This PR provides an enhancement for the thread-block scheduler when running on the CPUs. The default thread scheduler assigns a CPU thread per CPU core. This might not be the best strategy and it really depends on the OpenCL runtime/driver implementation. This patch, provides a switch for CPU-Block versus fine-grained scheduler, and it sets, by default, the CPU thread scheduler to the fine-grained.
Problem description
The main problem is performance. For example, when running on the CPU using the PoCL OpenCL implementation, the CPU implementation takes, in average ~46 seconds to complete, while the Intel oneAPI takes ~5 seconds.
If, instead of the block-scheduler for CPU, we use the "iteration" of the fine-grained scheduler, TornadoVM with PoCL runs in ~2.9-3.2 (s) per iteration.

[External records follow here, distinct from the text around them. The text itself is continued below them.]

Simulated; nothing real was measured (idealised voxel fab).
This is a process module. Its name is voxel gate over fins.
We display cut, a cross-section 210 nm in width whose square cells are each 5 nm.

$ tornado --jvm="-Dtornado.scheduler.block=True" --threadInfo -cp target/tornadovm-examples-1.0-SNAPSHOT.jar io.github.jjfumero.BlurFilter tornado device=0:3
WARNING: Using incubator modules: jdk.incubator.vector
Task info: blur.red
Backend : OPENCL
Device : cpu-haswell-12th Gen Intel(R) Core(TM) i7-12700K CL_DEVICE_TYPE_CPU (available)
Dims : 2
Global work offset: [0, 0]
Global work size : [20, 1]
Local work size : null
Number of workgroups : [0, 0]
Task info: blur.green
Backend : OPENCL
Device : cpu-haswell-12th Gen Intel(R) Core(TM) i7-12700K CL_DEVICE_TYPE_CPU (available)
Dims : 2
Global work offset: [0, 0]
Global work size : [20, 1]
Local work size : null
Number of workgroups : [0, 0]
Task info: blur.blue
Backend : OPENCL
Device : cpu-haswell-12th Gen Intel(R) Core(TM) i7-12700K CL_DEVICE_TYPE_CPU (available)
Dims : 2
Global work offset: [0, 0]
Global work size : [20, 1]
Local work size : null
Number of workgroups : [0, 0]
TornadoVM Total Time (ns) = 47729662509 -- seconds = 47.729662509
Using the fine-grained scheduler:
tornado --jvm="-Dtornado.scheduler.block=False" --threadInfo -cp target/tornadovm-examples-1.0-SNAPSHOT.jar io.github.jjfumero.BlurFilter tornado device=0:3
WARNING: Using incubator modules: jdk.incubator.vector
Task info: blur.red
Backend : OPENCL
Device : cpu-haswell-12th Gen Intel(R) Core(TM) i7-12700K CL_DEVICE_TYPE_CPU (available)
Dims : 2
Global work offset: [0, 0]
Global work size : [3888, 5184]
Local work size : [54, 64, 1]
Number of workgroups : [72, 81]
Task info: blur.green
Backend : OPENCL
Device : cpu-haswell-12th Gen Intel(R) Core(TM) i7-12700K CL_DEVICE_TYPE_CPU (available)
Dims : 2
Global work offset: [0, 0]
Global work size : [3888, 5184]
Local work size : [54, 64, 1]
Number of workgroups : [72, 81]
Task info: blur.blue
Backend : OPENCL
Device : cpu-haswell-12th Gen Intel(R) Core(TM) i7-12700K CL_DEVICE_TYPE_CPU (available)
Dims : 2
Global work offset: [0, 0]
Global work size : [3888, 5184]
Local work size : [54, 64, 1]
Number of workgroups : [72, 81]
TornadoVM Total Time (ns) = 3513510495 -- seconds = 3.5135104950000002
Speedup on CPUs is 13x compared to the previous default scheduler in TornadoVM.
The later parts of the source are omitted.